26/11: Pak silent on visit of its judicial panel
26/11: Pak silent on visit of its judicial panel
The panel wants to question Indian officials in connection with trial of 7 Pak suspects.

New Delhi: Pakistan has not yet conveyed to India when its judicial commission will visit here to take the statement of the magistrate who had recorded the confessional statement of Ajmal Amir Kasab, the lone surviving terrorist of 26/11 attack, to pursue the case there.

During the Home Secretary-level talks held in New Delhi in March, India agreed to a Pakistani proposal to host a judicial commission of that country to take statements of Additional Chief Metropolitan Magistrate R V Sawant Waghule, Investigating Officer Ramesh Mahale and the doctor who carried out the post-mortem of the terrorists.

Islamabad has been maintaining that it is necessary to send the commission to India as part of the judicial process of 26/11 case in Pakistan and promised at the Home Secretary-level talks that they would do so within six weeks- by May 15.

"But more than eight weeks after the Home Secretary level talks, nothing has been heard from Islamabad on the proposed judicial commission's visit to India," an official said.

The government has already conveyed to the Bombay High Court that Sawant and Waghule should be available for questioning by the Pakistani commission.

The Pakistani commission wants to interview the Indian officials in connection with the trial of seven Pakistani suspects, currently in a jail in that country, in 26/11 Mumbai attacks case.

Pakistan's contention is that the charges against the seven Lashkar-e-Taiba activists, including its operation commander Zaki-ur-Rehman Lakhvi, are based on Kasab's statement in Mumbai and hence the magistrate and the IO's statements were necessary to submit before the anti-terror court there.

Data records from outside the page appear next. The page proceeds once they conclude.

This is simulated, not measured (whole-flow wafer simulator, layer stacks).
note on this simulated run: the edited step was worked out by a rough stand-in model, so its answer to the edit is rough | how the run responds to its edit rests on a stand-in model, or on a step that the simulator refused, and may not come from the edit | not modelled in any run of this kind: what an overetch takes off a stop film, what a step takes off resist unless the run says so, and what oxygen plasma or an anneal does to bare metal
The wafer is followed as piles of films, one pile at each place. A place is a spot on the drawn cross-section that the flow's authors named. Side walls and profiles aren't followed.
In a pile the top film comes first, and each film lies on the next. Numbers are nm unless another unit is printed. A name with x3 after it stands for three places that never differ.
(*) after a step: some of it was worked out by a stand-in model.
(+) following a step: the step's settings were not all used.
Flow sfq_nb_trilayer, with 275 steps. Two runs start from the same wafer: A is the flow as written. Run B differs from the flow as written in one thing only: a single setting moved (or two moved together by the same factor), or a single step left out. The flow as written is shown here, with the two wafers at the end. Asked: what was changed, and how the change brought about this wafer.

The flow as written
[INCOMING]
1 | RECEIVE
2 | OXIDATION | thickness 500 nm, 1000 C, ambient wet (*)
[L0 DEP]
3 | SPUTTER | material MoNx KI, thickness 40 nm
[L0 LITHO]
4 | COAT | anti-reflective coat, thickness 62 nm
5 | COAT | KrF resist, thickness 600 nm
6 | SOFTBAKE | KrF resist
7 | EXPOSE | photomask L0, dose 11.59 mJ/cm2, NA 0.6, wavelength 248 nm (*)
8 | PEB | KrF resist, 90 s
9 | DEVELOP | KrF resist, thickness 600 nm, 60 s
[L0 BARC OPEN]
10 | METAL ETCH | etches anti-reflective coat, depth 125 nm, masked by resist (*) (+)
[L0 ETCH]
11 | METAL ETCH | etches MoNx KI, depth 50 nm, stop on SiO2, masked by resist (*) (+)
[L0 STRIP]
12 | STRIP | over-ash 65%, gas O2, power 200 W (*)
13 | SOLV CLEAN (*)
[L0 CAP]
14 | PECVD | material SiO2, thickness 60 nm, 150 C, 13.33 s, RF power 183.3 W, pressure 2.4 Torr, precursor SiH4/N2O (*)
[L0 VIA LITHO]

India has already provided to Pakistan copies of Kasab's statement that was recorded in Hindi and Marathi in the presence of Waghule. An English version is also available with Pakistan.

India also wants to send a commission to Pakistan to question the 26/11 accused like Lakhvi after taking permission from a court here.

"We can do that only after filing a chargesheet against LeT operative David Headley, who conducted the recce of the 26/11 targets," an official said.

The National Investigation Agency will file the additional chargesheet when it will get some more documents from the United States. The documents will be received when the trial of the Headley's accomplice Tawahhur Rana is over.